Sometimes a testator may place his signature on a separate piece of paper or on an envelope containing the otherwise unsigned will.  In such situations, whether the will is validly signed or not will depend on the intention of the testator.  If the intention is to ratify the will, it should be valid.  If the intention is to identify the will the same would be invalid.  The intention of the testator is a question of fact to be gauged from the evidence adduced.

In In the Estate of Bean (1944) P. 83 a testator forgot to sign his will but wrote his name and address on the envelope.  It was held that the will was not valid.  He had written his name on the envelope to identify rather than ratify the will.  Probate of the will was refused. In Re Mann’s Goods (1942) P. 146 a testatrix forgot to sign her will, but put it in an envelope and wrote on the envelope, “Last will and testament of J. C. Mann”, signed the envelope and had it witnessed.  The envelope was then placed in a larger envelope.  It was held that the testatrix intended the signature to give effect to the will, which was therefore admissible to probate.

(iii) Witnesses

S 11 (c) of the LSA provides that the testator’s signature must be made in the presence of two witnesses who need not be present at the same time. In In the Matter of the Estate of James Ngengi Muigai (1996) Koome J stated that the law allows the will to be witnessed by two or more witnesses at different times, but each should sign in the presence of the testator. The provision is unhelpfully drafted. It requires that the will be attested by two or more witnesses each of whom must have seen the testator sign or affix his mark to the will, and at the same time say that it shall not be necessary that more than one witness be present at the same time. It is not conceivable how the witnesses can each see the testator sign the will if both  are not present at the same time , unless the will is signed twice by the testator.  A will signed by one witness, as was the case in In the Matter of the Estate of Susan Kanini Kilonzo (deceased) Nairobi HCSC No. 2669 of 2002), would be in contravention of s 11(c) and therefore null and void. To be present at signing means the witnesses must be capable of seeing the testator sign.  The witnessing is of the signature i.e. the fact of signing.  The witnesses need not look at the signature or even know that the document is a will.

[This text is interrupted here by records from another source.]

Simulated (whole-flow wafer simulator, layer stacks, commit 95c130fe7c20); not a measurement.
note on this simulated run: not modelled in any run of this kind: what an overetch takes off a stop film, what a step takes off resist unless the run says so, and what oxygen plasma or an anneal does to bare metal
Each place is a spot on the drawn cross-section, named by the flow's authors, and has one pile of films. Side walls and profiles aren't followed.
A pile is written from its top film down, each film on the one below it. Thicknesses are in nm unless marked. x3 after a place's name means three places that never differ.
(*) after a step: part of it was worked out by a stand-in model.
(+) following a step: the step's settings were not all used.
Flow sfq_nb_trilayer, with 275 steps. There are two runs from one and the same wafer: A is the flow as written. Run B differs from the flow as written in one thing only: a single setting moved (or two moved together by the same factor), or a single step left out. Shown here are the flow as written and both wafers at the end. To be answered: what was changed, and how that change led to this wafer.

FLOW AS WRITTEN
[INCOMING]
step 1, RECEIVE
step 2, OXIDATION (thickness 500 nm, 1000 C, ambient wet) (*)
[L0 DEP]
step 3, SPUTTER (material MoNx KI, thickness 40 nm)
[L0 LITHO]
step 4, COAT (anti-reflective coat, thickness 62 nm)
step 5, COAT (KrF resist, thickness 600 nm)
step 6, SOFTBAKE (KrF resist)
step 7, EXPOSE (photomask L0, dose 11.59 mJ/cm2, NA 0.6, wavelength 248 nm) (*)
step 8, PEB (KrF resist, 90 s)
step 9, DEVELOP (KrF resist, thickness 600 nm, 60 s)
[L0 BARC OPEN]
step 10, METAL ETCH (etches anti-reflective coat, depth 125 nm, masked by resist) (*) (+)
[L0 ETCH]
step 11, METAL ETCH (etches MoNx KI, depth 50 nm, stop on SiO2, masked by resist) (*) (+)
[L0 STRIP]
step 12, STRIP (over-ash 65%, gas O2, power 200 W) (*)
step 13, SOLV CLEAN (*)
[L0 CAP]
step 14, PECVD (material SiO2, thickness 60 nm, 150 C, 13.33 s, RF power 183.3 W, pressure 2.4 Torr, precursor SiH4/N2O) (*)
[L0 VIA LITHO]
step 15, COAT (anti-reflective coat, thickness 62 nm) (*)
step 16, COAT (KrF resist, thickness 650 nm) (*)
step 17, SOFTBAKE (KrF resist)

If the witness is present but unaware of what the testator is doing, the attestation will be invalid. In Brown vs. Skirrow (1902) P 3 a testatrix took her will to a grocer’s to be executed. She asked two shop assistants to act as witnesses. As she was signing the document, one of the assistants was busy serving a customer. The will was held invalid. In Re Colling (1972) 1 WLR 1440 it was stated obiter that if a witness left the room before the testator completed his signature, the attestation will also be invalid.

S 11(c) of the LSA refers to the acknowledgement of a signature. Instead of being present when the testator is executing the document, the witnesses may be called after he has signed the document, in which event the testator should acknowledge his signature or mark or the signature of the person signing on his behalf and at his direction, to the witnesses. Both witnesses must be present at the acknowledgement at the same time.

S 11 (c) requires that the witnesses must be capable of seeing the signature and understanding what they are doing.  This provision therefore makes the blind and the illiterate unsafe witnesses. Minors, drunks and insane persons should not be chosen. A witness competent to attest  a will is defined in s 3(1) as a person of sound mind and full age (John Kinuthia Githinji vs. Githua Kiarie and others Nairobi CACA No. 99 of 1988

(iv) Attestation
S 11 (c) provides that each witness must sign the will in the presence of the testator.  They need not necessarily sign in the presence of each other.

Under S 54 of the Indian Succession Act, 1865 a beneficiary under a will cannot attest the execution of a will.  If he so does he loses his bequest and the will is deemed to be improperly attested.  This is also the common law position. In the Estate of Bravda (1968) 1 WLR 479 testator made a will leaving his estate to his two daughters.  He signed the will in the presence of the two daughters and two other witnesses.  He explained the reason of making the will as being that he wished to see his daughters provided for.  After the two witnesses had signed the will after the testator, the testator out of sheer enthusiasm asked the daughters to also sign, “to make it stronger”. They signed. It was held that since the daughters put their signatures under the words “witnessed by” they had signed as witnesses. It was held that the will was invalid.

The LSA at S 13 takes a slightly different position.  Under S 13 a will should not be considered as insufficiently attested merely by the fact that it is attested by a beneficiary provided that where that is done the signatures of such beneficiaries are further attested by at least two additional competent and independent witnesses. 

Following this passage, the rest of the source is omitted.